Quiet Thurmont in the News
The news cycle enjoyed these days is wonderful. Other than being worn out in this startling Information Age, copycats come to the fore with dangerous acts.
It is rather difficult to imagine a pipe bomb explosion in beautiful and quaint Thurmont, Maryland. It's so.
As bulletins from all agencies blinked one after the other, thoughts of terrorism struck. A reasonable reaction in light of the nearness of Camp David up Route 15 and not far from Emmitsburg. All law enforcement agencies were instantly on alert, thankfully for residents.
Reports of the incident spread like wildfire, even on the networks. A juicy story. Officials in Thurmont deserve credit for curbing any possible panic, which can be understood.
When the ATF team joined the problem everybody could relax a bit. Why? The federal Alcoholic Tobacco and Firearms agency is the best in the world. The investigators are professionals; they know how to work with local police agencies and enhance the search. Remember, the explosion occurred early morning last Wednesday. Neither of the agencies lollygagged or wasted time. By Saturday they had their man, a 22-year-old.
The story goes the alleged perpetrator had a traffic problem with a police officer sometime back. Probably wanted to get even somehow.
No doubt Thurmont's detectives had their procedures instantly underway and – along with ATF – traced the facts. Voila! Success. Maybe the $5,000 reward had an impact, but a solid guess, it was plain old superb police work.

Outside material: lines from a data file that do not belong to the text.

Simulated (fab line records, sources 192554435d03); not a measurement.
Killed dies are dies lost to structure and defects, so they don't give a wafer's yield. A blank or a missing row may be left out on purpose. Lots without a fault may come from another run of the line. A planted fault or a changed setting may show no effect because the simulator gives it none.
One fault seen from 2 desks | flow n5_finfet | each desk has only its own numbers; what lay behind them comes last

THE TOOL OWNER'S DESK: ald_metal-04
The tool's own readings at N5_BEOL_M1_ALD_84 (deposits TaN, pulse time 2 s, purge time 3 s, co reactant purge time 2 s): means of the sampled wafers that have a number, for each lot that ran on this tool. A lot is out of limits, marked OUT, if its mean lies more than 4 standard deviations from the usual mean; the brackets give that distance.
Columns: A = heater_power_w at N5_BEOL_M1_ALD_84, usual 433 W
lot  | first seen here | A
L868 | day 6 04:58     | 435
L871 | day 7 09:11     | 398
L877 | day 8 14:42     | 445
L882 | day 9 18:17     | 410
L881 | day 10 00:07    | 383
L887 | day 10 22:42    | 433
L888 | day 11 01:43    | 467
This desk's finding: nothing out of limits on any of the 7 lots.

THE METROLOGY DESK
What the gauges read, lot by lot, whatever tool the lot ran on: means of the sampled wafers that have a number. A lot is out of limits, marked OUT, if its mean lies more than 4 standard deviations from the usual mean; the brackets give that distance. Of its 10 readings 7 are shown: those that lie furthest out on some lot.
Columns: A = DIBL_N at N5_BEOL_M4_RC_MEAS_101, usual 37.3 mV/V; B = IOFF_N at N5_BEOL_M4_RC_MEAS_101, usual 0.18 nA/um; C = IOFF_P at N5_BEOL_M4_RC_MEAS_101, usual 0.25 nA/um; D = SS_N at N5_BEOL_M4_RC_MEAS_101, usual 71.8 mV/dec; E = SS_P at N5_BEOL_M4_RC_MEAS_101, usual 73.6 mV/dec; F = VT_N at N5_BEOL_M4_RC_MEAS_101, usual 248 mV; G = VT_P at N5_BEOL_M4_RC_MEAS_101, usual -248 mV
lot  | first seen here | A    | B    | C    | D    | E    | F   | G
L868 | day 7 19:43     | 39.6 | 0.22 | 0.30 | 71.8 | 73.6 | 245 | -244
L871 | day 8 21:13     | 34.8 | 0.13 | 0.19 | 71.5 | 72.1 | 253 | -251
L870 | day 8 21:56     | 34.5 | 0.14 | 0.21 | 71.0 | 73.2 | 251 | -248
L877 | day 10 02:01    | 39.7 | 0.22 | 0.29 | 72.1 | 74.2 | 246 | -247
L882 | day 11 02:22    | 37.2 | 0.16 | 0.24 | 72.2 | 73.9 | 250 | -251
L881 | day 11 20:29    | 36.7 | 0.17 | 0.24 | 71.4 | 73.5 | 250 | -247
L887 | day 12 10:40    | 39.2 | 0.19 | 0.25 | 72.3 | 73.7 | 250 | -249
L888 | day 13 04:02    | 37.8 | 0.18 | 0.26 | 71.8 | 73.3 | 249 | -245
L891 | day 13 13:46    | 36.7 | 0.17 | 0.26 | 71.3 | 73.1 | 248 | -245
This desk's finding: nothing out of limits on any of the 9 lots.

With great relief, no one, especially the targeted officer, was hurt in any way. There was some incidental damage to the police cruiser and residence.
Certainly in these days of international and national travail with fatal attacks by machetes, bombs, knives and guns for hateful and ignorant reasons, it's no secret the public gets edgy when unexpected fireworks, gun shots, and armed robberies are reported. This is serious business, not political, and not to be taken lightly.
When copycats or mimickers see others hurt, killed or maimed, everybody must keep their eyes and ears open. This doesn't mean make personal safety an all-day scare. It's not good to know what the protective services are doing all the time. They know what's happening; they have good intelligence and are always watching. The community at large can be secure knowing it is safe. There are no mystics, palm readers, psychics, second sighters, or seers who can tell when the next bit of terrorism will happen.
Usually and as is well known by police and sheriffs, criminals – rookies and veterans – generally can be found back to friendly confines 99 percent of the time, unless they want to confront authorities. Not recommended.
Whatever the reason for the Thurmont pipe bombing, some lives will be changed forever and not for the better. In all probability some emotional issues played a major role in the young man charged. If convicted he faces a long prison term. Don't confuse this with local detention/jail time. Prison offers mental health treatment. Prisoners can improve, but becoming institutionalized is the life changer.
Imagine the suffering victims’ face if they survive. No, let's not at this moment. Instead think about the incredible good work of those whose job it is to do the policing job day in and day out.
When it's simple and you are stopped for speeding or running a red light, don't act like you are put upon. Place your hands on the steering wheel, and thank the officer with "You are right." That shocking retort will totally dumbfound and confound him or her so much they will have hand tremors while writing a ticket.